“Some watches tell time, some tell a story”
The Watch Museum of Le Locle (MHL) and the International Museum of Horology in La Chaux-de-Fonds (MIH) have joined forces to restore the Pierre Jaquet-Droz pendulum clock, a historic local project carried out by the non-profit Association Automates & Merveilles. The majestic timepiece, acquired in 1984 by the Watch Museum of Le Locle, is a treasure of Neuchâtel watchmaking heritage. Gifted by Napoleon to a Princess of Württemberg, the singing bird automaton is housed in a cage mounted on a mahogany French cabinet decorated with bronze Empire style motifs.
The aim of the restoration of the Jaquet-Droz pendulum clock is to return it to a condition similar to its original state. The clock has not been operated for a number of years, so it is therefore crucial that each component is removed and cleaned. The mechanisms require a complete service.

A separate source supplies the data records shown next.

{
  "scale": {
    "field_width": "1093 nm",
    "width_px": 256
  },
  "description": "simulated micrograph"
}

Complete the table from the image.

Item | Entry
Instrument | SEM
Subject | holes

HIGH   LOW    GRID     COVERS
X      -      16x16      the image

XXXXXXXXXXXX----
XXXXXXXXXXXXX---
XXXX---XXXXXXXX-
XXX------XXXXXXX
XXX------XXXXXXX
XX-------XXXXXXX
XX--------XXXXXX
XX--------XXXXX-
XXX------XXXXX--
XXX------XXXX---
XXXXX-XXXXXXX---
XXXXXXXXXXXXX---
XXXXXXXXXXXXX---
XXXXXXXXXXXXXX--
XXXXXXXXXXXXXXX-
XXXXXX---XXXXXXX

The grand complication movement at the heart of this priceless piece which bears a brass plaque that reads: “Pierre Jaquet-Droz à La Chaux-de-Fonds” has been inspected and cleaned. The bird motif has been part of Jaquet-Droz since the brand’s inception. Pierre-André Grimm has refreshed the bird’s plumage while respecting the original feathers. With regards to the wings, a spacing analysis found a lack of mobility in this area, contrary to the restored beak, tail and throat of the bird.
Originally the serin’s glorious song could be heard on demand, or automatically on the hour, in testament to the grand complication inside the timepiece. The six melodies in its repertoire were played by a pin-barrel serinette, a feat of mechanical genius that produced sounds by air intake to its flutes. The serinette has now been restored, thanks to Walter Dahler’s long-term endeavor of measuring, checking and reassembling, and some 75 hours of studying the movement.
Under the supervision of Sylvain Varone, was tasked with creating identical reproductions of the four-link chains in the motor of the serinette and the clock.
This work involves producing initial cutouts, carrying out strength testing, and testing the metals. To date, the team has produced the stamps and ordered the components for profile-turning, which is the final stage before reassembly.
On the exterior of the piece, the gilt-bronze motifs have been restored to their former excellence by Olivier Bauermeister.